As of December 2012, 54% of U.S. mobile users owned a smartphone. That works out to 125.9 million American smartphone owners, according to comScore. This staggering statistic is why Lee Munson, chief investment officer at Portfolio LLC, says the gadget, once owned by the tech savvy among us, is now a universal commodity.

But there's a catch. Munson believes smartphones have saturated the consumer marketplace, therefore old giants like Blackberry (BBRY), Nokia (NOK), Samsung (SSNLF) are struggling to grow. Apple (AAPL) on the other hand, has a hold on the upper end consumer, allowing continued dominance in the space. In the most recent quarter, Apple sold 37.4 million iphones compared to 35.1 million during the same quarter last year.

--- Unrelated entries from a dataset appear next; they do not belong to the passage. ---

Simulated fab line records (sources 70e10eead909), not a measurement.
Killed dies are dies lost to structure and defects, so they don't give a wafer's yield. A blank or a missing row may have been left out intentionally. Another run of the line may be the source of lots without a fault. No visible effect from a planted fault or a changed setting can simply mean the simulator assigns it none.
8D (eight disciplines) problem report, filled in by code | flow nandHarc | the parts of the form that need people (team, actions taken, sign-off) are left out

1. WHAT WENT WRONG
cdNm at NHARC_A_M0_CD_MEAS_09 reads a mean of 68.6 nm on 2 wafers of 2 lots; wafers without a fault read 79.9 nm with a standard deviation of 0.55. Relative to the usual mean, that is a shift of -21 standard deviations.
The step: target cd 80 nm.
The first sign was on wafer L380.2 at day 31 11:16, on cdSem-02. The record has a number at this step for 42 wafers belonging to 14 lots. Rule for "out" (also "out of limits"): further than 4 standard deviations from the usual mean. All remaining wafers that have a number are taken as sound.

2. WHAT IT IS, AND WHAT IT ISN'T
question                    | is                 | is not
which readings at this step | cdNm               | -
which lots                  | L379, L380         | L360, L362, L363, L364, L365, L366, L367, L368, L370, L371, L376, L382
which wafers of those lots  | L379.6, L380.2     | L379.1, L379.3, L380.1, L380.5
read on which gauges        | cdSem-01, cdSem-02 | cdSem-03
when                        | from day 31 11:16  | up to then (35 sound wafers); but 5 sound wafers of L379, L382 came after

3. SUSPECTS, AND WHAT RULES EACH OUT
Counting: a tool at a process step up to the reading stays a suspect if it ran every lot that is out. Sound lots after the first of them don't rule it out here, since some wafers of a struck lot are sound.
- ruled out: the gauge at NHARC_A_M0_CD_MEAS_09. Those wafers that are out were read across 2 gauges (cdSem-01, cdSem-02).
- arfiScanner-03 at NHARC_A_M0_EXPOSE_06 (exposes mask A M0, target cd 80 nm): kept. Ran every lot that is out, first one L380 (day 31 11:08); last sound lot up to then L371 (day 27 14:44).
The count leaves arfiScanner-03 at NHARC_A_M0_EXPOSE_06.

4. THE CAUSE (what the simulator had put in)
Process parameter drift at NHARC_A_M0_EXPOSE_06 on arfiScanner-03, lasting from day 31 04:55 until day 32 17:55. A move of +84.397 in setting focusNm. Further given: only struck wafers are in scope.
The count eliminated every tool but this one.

“I do think there’s a little special part for iPhones,” Munson argues, “mainly because it’s a brand, it appeals to wealthier people. It’s like a Ferrari – would you call a Ferrari a commodity just because it’s a car?”

Still, it’s not just the iPhone’s customer that sets it apart according to Munson. It’s Apples proven ability to succeed at creating not just a good piece of hardware, but one that fits perfectly into a broader ecosystem. In this case iTunes and iOS.

“People that have an iPhone are there for a particular experience and everybody else is a sloppy second,” says Munson.

While Apple continues to find success with its brand, not to be confused with its stock price, Munson agrees that we are "post peak on the mania of smartphones" and that it’s time for the brass in Cupertino to start innovating again.

“I don’t think that Apple is gonna come out with an iWatch or iGoggles or something,” Munson suggests adding, “you are dealing with something where you still have an iPhone that has a great brand and a competitive advantage, but it still has a lifespan. I think between five and seven years.”

What comes after that is anyone’s guess right now, but Munson likens it to the current trend of computers and other connected devices slowly replacing the television.